Players travel to several reservations during the season
■ By Mike Hiles / Contributed
Inter Tribal Sports (ITS) basketball is in season and the Soboba Band of Luiseño Indians has once again offered the Soboba Sports Complex to be one of the playing sites. The seven-week season will culminate in a play-off tournament in mid-March.
Teams from various tribes have been formed and have been practicing getting ready for the season. Among them is a team from UAII (United American Indian Involvement) from Los Angeles County. The nonprofit organization offers activities for youth and formed a basketball B-League team of 12- to 14-year-olds to take part in ITS season for the first time.
UAII serves about 250 different tribes from cities such as Long Beach, Downey and Norwalk and has been in operation for more than 25 years. Its mission is to “promote and support the physical, behavioral and spiritual well-being of American Indian/Alaska Natives in the urban Los Angeles area.”
A variety of programs have been offered through the well-rounded program but UAII doesn’t currently have an organized sports program. Being able to tap into the ITS program made it easy to get the youth out and about.
Volunteer and mom, Danielle Enlow of the Jicarilla Apache Nation, lives in Long Beach and is organizing a cheerleading squad to go to games and cheer on the players. Her daughters, Alhana, 9 and Sailyn, 6 stood on the side of the court to give encouragement to the American Indian Clubhouse team.

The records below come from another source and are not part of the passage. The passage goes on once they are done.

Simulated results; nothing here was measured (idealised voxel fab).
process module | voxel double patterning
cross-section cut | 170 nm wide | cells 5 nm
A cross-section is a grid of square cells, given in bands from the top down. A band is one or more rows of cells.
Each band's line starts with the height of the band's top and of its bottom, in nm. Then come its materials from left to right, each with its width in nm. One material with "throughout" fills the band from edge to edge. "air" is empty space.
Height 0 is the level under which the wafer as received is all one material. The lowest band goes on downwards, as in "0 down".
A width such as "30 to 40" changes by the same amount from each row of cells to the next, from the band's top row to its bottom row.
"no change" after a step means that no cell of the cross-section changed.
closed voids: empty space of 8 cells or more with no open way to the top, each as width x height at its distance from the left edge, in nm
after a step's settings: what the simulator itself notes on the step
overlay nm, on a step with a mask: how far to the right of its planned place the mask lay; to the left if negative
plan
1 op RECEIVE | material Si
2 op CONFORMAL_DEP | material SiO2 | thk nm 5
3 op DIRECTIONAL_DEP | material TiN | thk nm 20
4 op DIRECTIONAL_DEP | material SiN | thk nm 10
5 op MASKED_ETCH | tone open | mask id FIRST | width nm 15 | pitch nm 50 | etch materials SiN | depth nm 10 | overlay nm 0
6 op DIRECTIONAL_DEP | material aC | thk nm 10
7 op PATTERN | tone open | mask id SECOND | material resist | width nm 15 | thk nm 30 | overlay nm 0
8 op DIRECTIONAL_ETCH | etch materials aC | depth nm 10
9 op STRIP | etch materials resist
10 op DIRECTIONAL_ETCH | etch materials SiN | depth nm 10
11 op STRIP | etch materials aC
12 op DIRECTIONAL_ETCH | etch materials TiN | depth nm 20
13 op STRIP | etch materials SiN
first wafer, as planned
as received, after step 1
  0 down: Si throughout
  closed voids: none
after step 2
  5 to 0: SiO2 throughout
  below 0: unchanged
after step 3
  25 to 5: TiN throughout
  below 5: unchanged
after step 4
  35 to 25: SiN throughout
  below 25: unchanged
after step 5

“We’re just getting started with recruitments and training – right now we’re here to put our team in high spirits,” Enlow said.
Joseph Quintana is coaching the UAII team and said playing basketball was a big part of his formative years. He played all through high school and college.
“The game teaches them about accountability and respect,” said Quintana, of Los Angeles.
Other leagues competing are 18 and younger (A), 11 and younger (C) and 7 and younger (D). Scores are not kept during the D League games as it is more about giving the youngest players a chance to gain experience and learn about game rules and teamwork.
About 50 youth are participating in this year’s season with teams allowed to have five players on the court at any one time but no maximum number of players on their roster. The co-ed games give all interested youth the chance to participate. Scorekeeping and refereeing are done by volunteers, including Ohnnah Chacon who was at the Soboba Sports Complex on January 27 to keep score for the day’s games.
The Soboba C-League nine-person team is coached by Gabriel Smith of Hemet.
“The team played hard but they need to work more on its defense,” said Smith, who has been coaching for 10 years.
Mark Ware, who works at Soboba Parks and Recreation, said the C-League is the most popular, with about 20 youth signing up this year.
ITS began in Southern California in 2002 when representatives from a few local tribes recognized a need for an organized, semi-competitive youth sports league. A flag football league was the first sport offered but basketball and softball seasons soon followed.
ITS was incorporated as a nonprofit in 2007 after its growth demanded more structure to meet the needs of many more tribal communities that had gotten involved. In 2009, an administrative branch was created to assist the board of directors, with a primary function of overseeing the day-to-day operations of the organization.
Since its inception, Inter Tribal Sports has served an estimated 3,000 youth from 22 tribal communities and currently serves more than 1,200 youth per year. ITS added soccer in 2011, volleyball in 2012 and soft lacrosse in 2014. In addition to playing opportunities, ITS offers cultural gatherings, sports camps, group outings and leadership activities.